Page MenuHomePhabricator

RESTBase logging broken in both production & staging
Closed, ResolvedPublic

Description

Seems to have stopped on the 14th:

pasted_file (5×1 px, 2 MB)

There were no deploys that day, nor any config changes we are aware of.

@bd808, were there any changes in logstash around that time?

Event Timeline

GWicke raised the priority of this task from to Needs Triage.
GWicke updated the task description. (Show Details)
GWicke added a project: RESTBase.
GWicke subscribed.
GWicke raised the priority of this task from High to Unbreak Now!.
GWicke set Security to None.
GWicke updated the task description. (Show Details)
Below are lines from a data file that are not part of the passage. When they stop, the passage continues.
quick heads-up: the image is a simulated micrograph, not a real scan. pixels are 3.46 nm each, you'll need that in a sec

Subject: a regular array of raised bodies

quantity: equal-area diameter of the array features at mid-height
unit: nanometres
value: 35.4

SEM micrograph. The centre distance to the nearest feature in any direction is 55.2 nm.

were there any changes in logstash around that time?

SAL says there were (seemingly unrelated) changes wrt ganglia on the nodes on 2015-09-13, but that's it.

I didn't find anything obviously related in the puppet git log either.

Only candidates form SAL:

  • some elasticsearch changes on the 15th
  • lots of FERM firewalling, but mostly after the 14th as well

RESTBase is configured to log to logstash1001. (I don't think we have a service IP / LVS for logstash -- fixing that should be a priority.)

On logstash1001, I see the following in /var/log/logstash/logstash.err:

Error: Your application used more memory than the safety cap of 500M.
Specify -J-Xmx####m to increase it (#### = cap size in MB).
Specify -w for full OutOfMemoryError stack trace

The message is not timestamped, but the file was last modified on Sep 14 14:37.

The service appears to have exited then, and it has not been restarted:

$ service logstash status
● logstash.service - LSB: Starts Logstash as a daemon.
   Loaded: loaded (/etc/init.d/logstash)
   Active: active (exited) since Thu 2015-08-27 15:59:19 UTC; 3 weeks 0 days ago

Aug 27 15:59:19 logstash1001 logstash[629]: logstash started.
Aug 27 15:59:19 logstash1001 systemd[1]: Started LSB: Starts Logstash as a daemon..

logstash1001 is also the forward_syslog for MediaWiki, so I imagine MediaWiki logs are missing, too.

Change 239307 had a related patch set uploaded (by Ori.livneh):
logstash: add monitoring for logstash process

https://gerrit.wikimedia.org/r/239307

Change 239307 merged by Ori.livneh:
logstash: add monitoring for logstash process

https://gerrit.wikimedia.org/r/239307

ori claimed this task.

Thanks, @ori.

I'll keep this open for now to track some follow-up work:

  • move away from logstash1001, to avoid being co-located with mw logs
  • follow up on setting up a service ip for logstash

Change 239506 had a related patch set uploaded (by GWicke):
Switch RESTBase logging to logstash1002.eqiad

https://gerrit.wikimedia.org/r/239506

Change 239506 merged by Ori.livneh:
Switch RESTBase logging to logstash1002.eqiad

https://gerrit.wikimedia.org/r/239506

Thanks, @ori.

I'll keep this open for now to track some follow-up work:

  • move away from logstash1001, to avoid being co-located with mw logs

This is now done with https://gerrit.wikimedia.org/r/239506.

  • follow up on setting up a service ip for logstash

Tracked in T113104: Set up a service IP for logstash.

Closing this task.